Recently, I attended the Hot Interconnects conference, which was hosted by Credit-Suisse in New York City. This was an especially apt location because of the interesting things that Wall Street is doing with its networks. And on Wall Street, interconnect performance, including low latency, is critical.
An important topic at the conference was multicast. I presented a paper co-authored by IBM that presented test results with an emphasis on full line-rate multicast. We stressed the switch with lots of 10GbE traffic (more traffic than most real networks could ever possibly throw at it) and the switch performance, of course, was awesome. When I presented the paper, I talked up the idea of parallel multicast that falls out from these results.
At the conference, the issue of fairness of information came up quite a bit. For example, if two traders are subscribing to the same market ticker feed (IP multicast), and one trader receives the updates 1 millisecond before the other, this trader has a distinct trading advantage over the other. As a result, Wall Street brokerages subscribing to this feed are even moving their servers in with the exchanges that generate the ticker information, to save the latency incurred from the data having to physically leave the exchange and reach the trader.
So then, the question is, how fair does this need to be? A difference of a millisecond today is described as a “lifetime,” while saving 100 microseconds can directly affect the bottom line of a trading operation. For this reason, you need a network that can deliver updates to each trader at essentially the same time, by taking the message sent from the exchange and copying it in parallel to each trader connected to the network. This is a key feature provided by our FocalPoint switch.
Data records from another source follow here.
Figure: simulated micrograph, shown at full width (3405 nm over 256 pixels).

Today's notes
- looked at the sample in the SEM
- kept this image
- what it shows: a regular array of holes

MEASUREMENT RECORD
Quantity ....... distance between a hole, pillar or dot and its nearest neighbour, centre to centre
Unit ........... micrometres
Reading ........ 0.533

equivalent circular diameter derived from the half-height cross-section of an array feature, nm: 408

When a frame is multicasted out multiple ports, a copy of the frame will be read out of each egress port (after being scheduled) at essentially the same time assuming those egress ports are not congested. As a result of our shared memory architecture, the maximum amount of skew between these copies is only 67.2 nanoseconds. This latency skew is so small that it is difficult to measure. This minimal amount of skew allows these multicast frames to be delivered through a large-scale data center network with a “skew budget” of just a few hundred nanoseconds or less, providing a high degree of fairness to the traders.
While all the talks at the conference were excellent, I’ve included links to a couple below I thought were closely related to the types of things we are working on:
The other face of on-chip interconnect. Probably the best way to utilize a 10GbE or 40GbE link is to put thousands of cores on one chip, which is why Tilera [http://www.tilera.com] is pretty exciting.
Data Center Switch Architecture. A paper on how to build a monstrous 64,000-port switch using a three-tier Clos architecture. The key here is to build it using off-the-shelf Ethernet switches, making network bandwidth just as commoditized and freely available as computing power has recently become. Pretty cool stuff.
Designing Next-Generation Clusters. This paper compared Nehalem processors with the previous Intel generation (Cloverton) and found that there wasn’t much of a performance leap within a small HPC cluster. Interestingly, there was very little difference when double data rate (DDR 20G) InfiniBand vs. quad data rate (QDR 40G) InfiniBand was used. So even a Nehalem can’t really utilize more than a DDR IB connection. If you can’t really utilize the faster data rate of IB, what is the point of using it?